Judge Won't Let Rajaratnam's Brother Slide
MANHATTAN (CN) - Inside trader Raj Rajaratnam's little brother can't shake similar charges filed against him last year, a federal judge ruled.
U.S. District Judge Naomi Reice Buchwald found that the indictment against Rengan Rajaratnam, the younger brother of Galleon Group founder Raj Rajaratnam, held enough water for him to face criminal charges of insider trading.
While Buchwald found that two securities fraud charges didn't stack up to a conspiracy charge in the younger Rajaratnam's case, she declined to dismiss them pending government action on how to proceed.
She indicated that she would toss those counts unless prosecutors could provide a "logical theory as to how defendant aided and abetted the alleged securities fraud." She gave the government until May 1 to determine how to proceed.

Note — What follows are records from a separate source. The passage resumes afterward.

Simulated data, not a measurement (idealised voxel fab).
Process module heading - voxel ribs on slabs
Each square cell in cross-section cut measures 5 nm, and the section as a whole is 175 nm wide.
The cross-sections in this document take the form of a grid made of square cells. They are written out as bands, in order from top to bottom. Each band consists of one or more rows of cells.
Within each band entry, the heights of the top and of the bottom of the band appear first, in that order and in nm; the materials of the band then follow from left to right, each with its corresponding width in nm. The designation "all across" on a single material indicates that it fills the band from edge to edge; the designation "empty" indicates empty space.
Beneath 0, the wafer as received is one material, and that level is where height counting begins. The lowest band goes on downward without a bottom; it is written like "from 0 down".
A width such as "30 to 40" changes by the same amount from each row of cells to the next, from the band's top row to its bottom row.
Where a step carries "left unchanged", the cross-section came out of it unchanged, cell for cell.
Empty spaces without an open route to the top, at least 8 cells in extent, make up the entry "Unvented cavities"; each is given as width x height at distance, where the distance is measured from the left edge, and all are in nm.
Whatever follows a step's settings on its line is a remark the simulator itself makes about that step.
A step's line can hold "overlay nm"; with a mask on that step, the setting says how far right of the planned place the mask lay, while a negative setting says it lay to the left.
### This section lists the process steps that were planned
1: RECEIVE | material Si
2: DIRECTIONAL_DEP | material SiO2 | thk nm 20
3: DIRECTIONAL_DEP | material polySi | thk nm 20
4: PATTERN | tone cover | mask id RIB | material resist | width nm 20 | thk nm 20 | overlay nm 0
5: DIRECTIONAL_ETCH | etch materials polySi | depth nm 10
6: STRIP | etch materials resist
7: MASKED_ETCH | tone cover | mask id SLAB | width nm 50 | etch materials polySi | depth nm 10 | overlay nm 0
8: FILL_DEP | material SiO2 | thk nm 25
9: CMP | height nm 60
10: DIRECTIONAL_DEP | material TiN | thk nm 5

"The indictment tracks the language of the relevant statutes, provides sufficient particulars to apprise defendants of the charges against him and avoid double jeopardy problems, and adequately alleges the essential elements of tippee liability that have developed through case law," Buchwald wrote.
Raj Rajaratnam was sentenced to 11 years in prison in October 2011 after a jury convicted him of insider trading. Rengan Rajaratnam, who worked for his older brother as a portfolio manager at Galleon, was charged in March 2013 with seven counts of conspiracy and securities fraud.
Prosecutors say Raj Rajaratnam got insider information from Rajiv Goel and Anil Kumar on stock of Clearwire Corp. and Advanced Micro Devices, then supplied the information to his younger brother, who traded on the information in his personal brokerage account at Fidelity Investments and other Galleon Group funds.
The younger Rajaratnam's lawyers sought to have the case tossed, arguing that the charges against him failed to "allege the essential elements of the crimes charged," and sought to dismiss two counts as repugnant, claiming the charges failed to show that Rengan Rajaratnam knew that the two insiders who provided his brother with nonpublic information got kickbacks in exchange for the tips.
But Buchwald was not persuaded, finding that the indictment was enough to give Rajaratnam notice of the charges against him.
Rengan Rajaratnam also argued that he didn't know that the tippers were getting benefits for their information, and therefore didn't break the law.
But the issue of whether a tippee must have knowledge of a tipper's personal benefit in order to be held criminally liable has not yet been resolved by the 2nd Circuit, the judge noted.
"In this regard, we fully appreciate that the parties need guidance on the legal issue in advance of trial," she wrote. "If such guidance is not available sufficiently before trial, the parties will be informed of this court's view on the pending issue."